The sector’s concern about the impact of a drugs war on the resort is understandable: in 2015, it contributed $8.6 billion to the public purse. Cancún is the destination of 35% of the money foreign tourists spend in Mexico.

Mexican soldiers patrol the beach at Cancún.
Mexican soldiers patrol the beach at Cancún.AFP

Mexico’s drugs cartels have been active in Quintana Roo since the 1990s, when Mario Villanueva ran the state on behalf of the Institutional Revolutionary Party (PRI). Facing accusations of money laundering and close ties to Amado Carrillo, the leader of the Juárez cartel, Villanueva fled days before he was due to leave office in 1999. By then, the state had become a major transshipment point for drugs from Colombia to the United States. Villanueva is currently in jail.

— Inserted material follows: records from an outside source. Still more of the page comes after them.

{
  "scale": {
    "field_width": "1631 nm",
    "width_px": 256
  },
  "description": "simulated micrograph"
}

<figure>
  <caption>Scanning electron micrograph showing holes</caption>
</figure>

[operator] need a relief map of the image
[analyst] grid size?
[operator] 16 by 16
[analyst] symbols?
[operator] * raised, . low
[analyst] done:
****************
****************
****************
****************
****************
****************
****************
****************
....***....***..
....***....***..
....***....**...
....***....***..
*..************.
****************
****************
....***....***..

Mexico’s drugs cartels are increasingly splitting off into local groups, fighting for control of key towns and cities. In Quintana Roo, the groups battling it out to run Cancún are splinter groups of the Zetas and the Gulf cartels, says Alejandro Hope. These gangs deal in drugs and run protection rackets. Hope says that attacks on massage parlors, bars and brothels have increased in recent years and that the incidents earlier this week in Cancún and Playa del Carmen were a warning that the violence is set to worsen.

You have young migrants with no economic future, and a buoyant market for criminals

Hope points to similar factors in Quintana Roo that could lead it down the same road as Acapulco: rapid population growth, growing income inequality and poverty, and a fast-growing regional economy that can feed extortion and other crime. “You have really marked segregation: the tourist area and the rest, you have young migrants with no economic future, and a buoyant market for criminals,” he says.

There are already signs that the rest of Mexico’s criminal organizations have set their sights on Cancún. Gustavo Nieto Navarro, who commands the 10th military region, told local media in September that an independent cartel had entered the north of the state. He also said that the Jalisco Nueva Generación cartel was trying to set itself up in Cancún. A US DEA report from mid-2015, warned that the Sinaloa cartel was also operating in the area.

English version by Nick Lyne.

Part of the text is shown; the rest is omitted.